You may have heard of 72(t) and the Rule of 55 as methods by which you can access your retirement funds if you retire early. However, you might wonder how they differ. Each method varies in the age at which you can start making withdrawals and the associated requirements to do so.
The 72(t) Method
Withdrawing from a retirement account early isn’t ideal, but sometimes it’s the only option for early retirees. The 72(t) method allows you to take penalty-free Substantially Equal Periodic Payments (SEPP) from IRAs and other employer-provided retirement accounts like 401(k)s or 403(b)s before reaching the required age of 59 ½. The catch is that the stream of payments must be continued for at least five years (or until you reach age 59 ½). These payments are made based on IRS calculations using the account owner’s life expectancy. If the plan isn’t completed, all previously taken distributions are subject to a 10% early withdrawal penalty.
The Rule of 55
The Rule of 55 is only available for employer-provided retirement plans such as 401(k) or 403(b). In order to be able to withdraw funds penalty-free, you must be at least 55 years old when you leave your job. It allows you to withdraw funds penalty-free only from that employer’s retirement plan, not an IRA if you rolled over the funds. Not all 401(k) plans offer this provision. Therefore, it is necessary to check with the plan administrator to see if it is an option.

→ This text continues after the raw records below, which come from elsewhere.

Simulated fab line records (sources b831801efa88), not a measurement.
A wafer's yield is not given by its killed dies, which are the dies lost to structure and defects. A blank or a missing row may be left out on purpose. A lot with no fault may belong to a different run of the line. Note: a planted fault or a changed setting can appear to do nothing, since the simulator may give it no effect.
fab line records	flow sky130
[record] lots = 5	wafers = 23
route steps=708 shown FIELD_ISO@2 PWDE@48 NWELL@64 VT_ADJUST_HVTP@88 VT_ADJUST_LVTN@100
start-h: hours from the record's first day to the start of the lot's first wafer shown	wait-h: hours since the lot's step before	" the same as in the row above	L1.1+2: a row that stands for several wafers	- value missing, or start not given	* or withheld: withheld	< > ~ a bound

In summary, both methods offer you the ability to access funds if you retire early. There are however, some specific differences between 72(t) and the rule of 55. Remember that in either case the funds will be subject to ordinary income tax. Check which type of plan you have to determine which option is best for you. Always consult with your financial advisor before undertaking one of these strategies so you don’t end up with an unintended tax burden.